The exercises ended and the London Irish began to receive new equipment of all kinds: guns, carriers, mortars, and the rest. Embarkation leave followed, and then came a hectic period of cleaning and packing. On November 10 the battalion embarked at Glasgow in H.M.T. Duchess of York.
When the troop-ship was out in the Clyde and among a vast convoy, news was received of the Allied landings in North Africa. Everyone knew then whither they were bound, and that it was likely that the 2nd Battalion would be in battle first, although the 1st Battalion had already gone overseas.

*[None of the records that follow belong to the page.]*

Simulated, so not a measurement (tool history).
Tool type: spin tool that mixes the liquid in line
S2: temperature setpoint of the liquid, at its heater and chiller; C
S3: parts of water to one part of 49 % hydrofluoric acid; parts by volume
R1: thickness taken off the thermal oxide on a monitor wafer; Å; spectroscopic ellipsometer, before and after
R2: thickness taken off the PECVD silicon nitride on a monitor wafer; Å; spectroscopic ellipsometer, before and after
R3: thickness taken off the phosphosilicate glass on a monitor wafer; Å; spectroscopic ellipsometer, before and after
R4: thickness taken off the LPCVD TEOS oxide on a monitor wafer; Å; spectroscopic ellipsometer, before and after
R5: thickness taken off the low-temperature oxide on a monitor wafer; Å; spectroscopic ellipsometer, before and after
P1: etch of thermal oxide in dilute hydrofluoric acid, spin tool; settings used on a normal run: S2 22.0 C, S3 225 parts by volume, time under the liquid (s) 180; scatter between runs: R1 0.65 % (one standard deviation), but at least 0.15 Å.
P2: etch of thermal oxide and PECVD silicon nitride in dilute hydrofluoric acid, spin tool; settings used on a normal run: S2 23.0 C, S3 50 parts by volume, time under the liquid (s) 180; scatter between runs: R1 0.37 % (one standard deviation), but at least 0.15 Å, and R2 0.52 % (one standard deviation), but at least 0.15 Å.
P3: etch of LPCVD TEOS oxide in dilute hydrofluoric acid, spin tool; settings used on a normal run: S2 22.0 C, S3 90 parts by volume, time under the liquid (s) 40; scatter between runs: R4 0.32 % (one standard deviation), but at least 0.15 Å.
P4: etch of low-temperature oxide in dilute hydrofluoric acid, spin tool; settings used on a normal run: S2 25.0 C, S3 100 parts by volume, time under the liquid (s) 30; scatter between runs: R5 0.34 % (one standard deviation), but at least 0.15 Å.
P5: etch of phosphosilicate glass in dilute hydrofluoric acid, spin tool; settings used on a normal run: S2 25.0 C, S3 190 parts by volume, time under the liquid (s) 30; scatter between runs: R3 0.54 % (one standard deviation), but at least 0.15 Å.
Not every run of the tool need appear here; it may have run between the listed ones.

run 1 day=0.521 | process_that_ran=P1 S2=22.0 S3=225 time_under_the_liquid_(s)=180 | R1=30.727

The senior officers were given an outline of the progress of the landings, and maps of Algeria and of Tunisia were studied. Eleven days after embarking the lights of Tangiers were seen in the moonlight. Coming from a blacked-out Britain the lights seemed strange and almost unreal to the troops. The short voyage was without incident, and on November 22 Algiers came into view.
The tall, white buildings stood out sharply in the great bowl of the Algerian capital, rising steeply one thousand feet above the sea. As the convoy entered the harbour an air-raid warning was sounded. A smoke screen was swiftly laid by ships of the Royal Navy, and anti-aircraft guns went into action. Fortunately no bombs were dropped and the raiders flew away.
With the bagpipes leading, the 2nd Battalion went ashore in full marching order. The staging area was fifteen miles from Algiers, near Maison Carree, and the march through the streets of Algiers, up the steep, tortuous hills to Kouba, was one of the most tiring the battalion had up to then endured.
Algiers was raided that night by German and Italian bombers and the defensive fire was an awe-inspiring sight. From every degree of the compass a riot of tracers sped towards the raiders.
A very dry summer had passed, and the arrival of the London Irish in North Africa coincided with the start of the rainy season. Two days after landing a downpour began which lasted three days. The bivouac area in a vineyard rapidly became waterlogged, and no one could keep dry. Better quarters were found in a factory, and being out of the rain no one complained of the large brown rats which scampered about all night.
The journey towards the front was made in cattle-trucks, and for two days the battalion clattered through the snow-capped mountains of North Africa to Bougie. In that tiny but attractive port the battalion received all its transport, which had been sent separately from the United Kingdom. Trucks, carriers, staff cars, all had come through unscathed.
The next move was by road to Teboursouk. The battalion crossed the mountain range to Setif, three thousand five hundred feet up in the Atlas Range, and as it grew dark they reached Constantine, the great Byzantine city. The journey was resumed to Souk Aras and finally to Teboursouk, near the ancient ruins of Dougga, which once had a prosperous population of eighty thousand.